However, if we consider expired elements and intervals as
potentially conflicting and overlapping, we'll return error for
entries that should be added instead. This is particularly visible
with garbage collection intervals that are comparable with the
element timeout itself, as reported by Mike Dillinger.
Other than the simple issue of denying insertion of valid entries,
this might also result in insertion of a single element (opening or
closing) out of a given interval. With single entries (that are
inserted as intervals of size 1), this leads in turn to the creation
of new intervals. For example:
# nft add element t s { 192.0.2.1 }
# nft list ruleset
[...]
elements = { 192.0.2.1-255.255.255.255 }
Always ignore expired elements active in the next generation, while
checking for conflicts.
It might be more convenient to introduce a new macro that covers
both inactive and expired items, as this type of check also appears
quite frequently in other set back-ends. This is however beyond the
scope of this fix and can be deferred to a separate patch.
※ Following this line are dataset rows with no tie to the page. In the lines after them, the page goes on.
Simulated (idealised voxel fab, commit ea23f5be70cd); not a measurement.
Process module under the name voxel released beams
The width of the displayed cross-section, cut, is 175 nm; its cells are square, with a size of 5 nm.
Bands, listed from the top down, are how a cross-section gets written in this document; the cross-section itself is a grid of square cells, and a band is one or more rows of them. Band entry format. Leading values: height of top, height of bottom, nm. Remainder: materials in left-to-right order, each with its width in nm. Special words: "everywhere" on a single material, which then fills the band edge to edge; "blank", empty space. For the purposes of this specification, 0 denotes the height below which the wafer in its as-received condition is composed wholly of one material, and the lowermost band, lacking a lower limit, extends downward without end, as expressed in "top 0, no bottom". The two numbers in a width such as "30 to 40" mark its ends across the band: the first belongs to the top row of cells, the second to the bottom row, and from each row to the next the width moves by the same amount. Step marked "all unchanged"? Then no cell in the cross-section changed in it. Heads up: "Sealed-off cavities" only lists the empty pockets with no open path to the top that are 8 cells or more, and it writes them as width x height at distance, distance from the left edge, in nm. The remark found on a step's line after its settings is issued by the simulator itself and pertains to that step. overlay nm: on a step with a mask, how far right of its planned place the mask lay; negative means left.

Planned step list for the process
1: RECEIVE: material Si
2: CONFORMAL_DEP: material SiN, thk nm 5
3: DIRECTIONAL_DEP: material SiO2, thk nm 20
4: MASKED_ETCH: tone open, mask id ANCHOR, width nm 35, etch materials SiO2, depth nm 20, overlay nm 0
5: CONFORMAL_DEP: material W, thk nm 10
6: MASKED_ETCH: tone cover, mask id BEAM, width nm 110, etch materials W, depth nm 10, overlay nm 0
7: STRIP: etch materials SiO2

Other than the overlap detection cases introduced by commit
7c84d41416d8 ("netfilter: nft_set_rbtree: Detect partial overlaps
on insertion"), we also have to cover the original conflict check
dealing with conflicts between two intervals of size 1, which was
introduced before support for timeout was introduced. This won't
return an error to the user as -EEXIST is masked by nft if
NLM_F_EXCL is not given, but would result in a silent failure
adding the entry.
Reported-by: Mike Dillinger <miked@softtalker.com>
Cc: <stable@vger.kernel.org> # 5.6.x
Fixes: 8d8540c4f5e0 ("netfilter: nft_set_rbtree: add timeout support")
Fixes: 7c84d41416d8 ("netfilter: nft_set_rbtree: Detect partial overlaps on insertion")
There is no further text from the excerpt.